For teachers already on the job as distinct from new hires, NCLB gives the states great leeway; many states have taken advantage of that leeway to adopt standards so lax as to be meaningless. For example, Maine’s Department of Education allows teachers to avoid passing an objective test in their subjects or taking university coursework equivalent to an academic major; instead they can substitute a huge range of pseudo-credentials. They can earn “points” for having attended a conference or workshop, served as a mentor teacher or after-school tutor, been a “participant in a state or national stakeholders group” or member of a professional organization — or even for having written a grant proposal.

In December, the National Council on Teacher Quality, an independent research center that advocates more rigorous training for teachers, published a state-by-state study of the response to NCLB. Its conclusion: “Even with the 2006 deadline looming, only a handful of states appear willing to comply with the spirit of that portion of the law that seeks to correct the long-tolerated, widespread and inadequate preparation of American teachers in their subject areas. Some states are indifferent or even antagonistic about the prospect of declaring significant numbers of their active teachers unqualified.”

The think tank’s president Kate Walsh predicted that “in the short term, the prospects are dim for making genuine strides in improving teacher quality. The law’s clarity on the academic preparation required of new teachers bodes a more promising future, but where veteran teachers are concerned the law is doomed to disappoint, save in a minority of states.” The study gave only one state, Colorado, an “A” rating for demanding that all teachers either provide proof of academic content courses nearly equivalent to an undergraduate major or passing a test of subject-matter knowledge.

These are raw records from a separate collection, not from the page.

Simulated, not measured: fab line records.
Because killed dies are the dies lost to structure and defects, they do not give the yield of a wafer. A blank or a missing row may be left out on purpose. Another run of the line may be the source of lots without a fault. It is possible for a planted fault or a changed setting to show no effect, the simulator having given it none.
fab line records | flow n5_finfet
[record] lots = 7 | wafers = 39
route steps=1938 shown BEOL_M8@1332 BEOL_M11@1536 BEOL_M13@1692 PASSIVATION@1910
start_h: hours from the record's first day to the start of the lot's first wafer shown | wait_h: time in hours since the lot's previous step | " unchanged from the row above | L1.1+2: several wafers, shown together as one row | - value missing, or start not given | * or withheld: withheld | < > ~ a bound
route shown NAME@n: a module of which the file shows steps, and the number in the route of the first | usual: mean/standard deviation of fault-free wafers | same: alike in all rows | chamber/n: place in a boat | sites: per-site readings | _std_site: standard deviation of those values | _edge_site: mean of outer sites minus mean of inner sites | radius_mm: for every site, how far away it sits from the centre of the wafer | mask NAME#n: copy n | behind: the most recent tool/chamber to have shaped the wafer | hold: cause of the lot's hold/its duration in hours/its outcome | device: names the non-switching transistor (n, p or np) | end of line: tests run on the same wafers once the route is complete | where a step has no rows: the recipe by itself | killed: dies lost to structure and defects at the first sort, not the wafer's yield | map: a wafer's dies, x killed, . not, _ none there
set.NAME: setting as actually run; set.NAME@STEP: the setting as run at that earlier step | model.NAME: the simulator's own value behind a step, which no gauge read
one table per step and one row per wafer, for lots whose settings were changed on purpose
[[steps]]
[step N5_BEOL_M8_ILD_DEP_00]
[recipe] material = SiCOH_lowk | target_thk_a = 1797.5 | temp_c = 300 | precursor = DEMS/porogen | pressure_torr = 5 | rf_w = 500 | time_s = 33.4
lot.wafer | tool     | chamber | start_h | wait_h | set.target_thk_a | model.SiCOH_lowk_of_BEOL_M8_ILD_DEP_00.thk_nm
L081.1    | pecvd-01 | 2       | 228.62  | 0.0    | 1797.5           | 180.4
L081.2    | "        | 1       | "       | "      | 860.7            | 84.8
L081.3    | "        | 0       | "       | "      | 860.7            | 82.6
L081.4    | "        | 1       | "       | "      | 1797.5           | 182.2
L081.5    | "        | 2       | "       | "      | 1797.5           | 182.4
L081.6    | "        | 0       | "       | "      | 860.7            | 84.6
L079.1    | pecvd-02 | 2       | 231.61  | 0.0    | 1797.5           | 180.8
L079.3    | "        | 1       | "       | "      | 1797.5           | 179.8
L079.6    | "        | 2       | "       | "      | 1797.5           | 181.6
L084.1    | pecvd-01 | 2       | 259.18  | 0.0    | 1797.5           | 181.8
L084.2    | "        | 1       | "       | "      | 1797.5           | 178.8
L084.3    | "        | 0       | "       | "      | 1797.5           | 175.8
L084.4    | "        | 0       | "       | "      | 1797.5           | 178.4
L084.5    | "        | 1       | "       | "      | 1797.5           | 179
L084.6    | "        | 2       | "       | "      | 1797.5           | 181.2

All of today’s veteran teachers will of course retire someday, and we can hope that the states will use genuinely demanding standards to pick their successors. But NCLB leaves ample room to continue avoiding such standards. The states can adopt tests of content knowledge as easy as they choose — and they will continue to be under pressure from the teachers’ unions and other interest groups to avoid letting those tests become serious filters. According to the U.S. Department of Education’s most recent nationwide data, most of the states that test for content knowledge have set the minimum passing score “so low as to screen out only the very lowest performing individuals.” Some states, including Maryland, New Hampshire, and Pennsylvania, have actually lowered their testing requirements for teachers since NCLB was enacted. As a tool for coaxing or pressuring the public-school establishment to adopt teacher-training reforms that threaten the establishment’s own interests, the statute is a failure.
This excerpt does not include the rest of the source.